In the middle of the night, the wind howled. Smoke filled the air.
By dawn, the gales had slowed; the air had cooled. For a moment, the clouds of smoke could be mistaken for fog. Until you breathed.
There's no escape from the eerie scent of smoke.
You shower but still reek of it.
You look to the sky, a surreal, hazy burnt-orange glow.
You look at the ground, dusted with ash.
The signs of the fire are everywhere.
Everyone has the same look of shock and disbelief. It happened that fast.
Entire neighborhoods have vanished, replaced by charred rubble, blackened tree trunks and lone-standing chimneys—a surreal scene out of a post-apocalyptic horror film.
At every gas station, lines of cars wait their turns at the pumps. Bottled water, transistor radios and pollution masks are at a premium. Grocery stores look as if they've been looted, shelves empty.
Despite the devastation and confusion, however, communities are rallying. Their fighting spirit is back.
But the reality of the 2017 Harvest Inferno is slowly sinking in.
Most of this year's grape crop had already been harvested by the time the fire began Sunday night, but not all of it. There's still some prized Cabernet Sauvignon hanging in Napa and beyond.
That matters less today as people scramble to reconstruct their lives. It will matter more in the coming weeks and months, as wine is the lifeline in these parts, the economic engine that drives Napa, Sonoma, Lake and Mendocino Counties.

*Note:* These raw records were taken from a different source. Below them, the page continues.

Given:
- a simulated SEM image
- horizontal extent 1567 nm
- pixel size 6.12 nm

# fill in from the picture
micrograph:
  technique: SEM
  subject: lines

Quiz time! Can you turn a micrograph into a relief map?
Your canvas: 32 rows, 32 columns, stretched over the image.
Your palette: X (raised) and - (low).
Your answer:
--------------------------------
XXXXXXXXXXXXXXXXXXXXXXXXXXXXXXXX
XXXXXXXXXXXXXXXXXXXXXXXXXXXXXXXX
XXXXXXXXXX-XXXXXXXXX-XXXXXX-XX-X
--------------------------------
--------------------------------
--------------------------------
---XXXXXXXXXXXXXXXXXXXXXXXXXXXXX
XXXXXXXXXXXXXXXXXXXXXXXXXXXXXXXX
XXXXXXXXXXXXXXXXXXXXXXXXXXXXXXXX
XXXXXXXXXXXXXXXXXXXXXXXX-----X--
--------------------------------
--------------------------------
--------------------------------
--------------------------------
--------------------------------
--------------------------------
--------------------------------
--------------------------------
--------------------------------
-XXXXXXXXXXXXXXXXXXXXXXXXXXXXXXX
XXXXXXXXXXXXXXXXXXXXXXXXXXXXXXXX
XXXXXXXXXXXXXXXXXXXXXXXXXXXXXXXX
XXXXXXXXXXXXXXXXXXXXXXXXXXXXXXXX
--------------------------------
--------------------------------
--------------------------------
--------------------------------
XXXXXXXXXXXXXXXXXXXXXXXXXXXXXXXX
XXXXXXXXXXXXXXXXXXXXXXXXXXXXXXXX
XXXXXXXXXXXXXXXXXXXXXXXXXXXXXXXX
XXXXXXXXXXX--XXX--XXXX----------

Smoke taint may be the final blow struck by the inferno. For yet-to-be-harvested Cabernet vineyards, hope isn't lost yet. But the threat is lurking, and the longer the grapes hang on the vine, and the longer the smoke hangs in the air, the greater the threat.
For now, the fire is on center stage, filling the skies with smoke that chokes the lungs and burns the eyes. But the blaze won't escape California's bravest, who are saving lives and battling it on every front.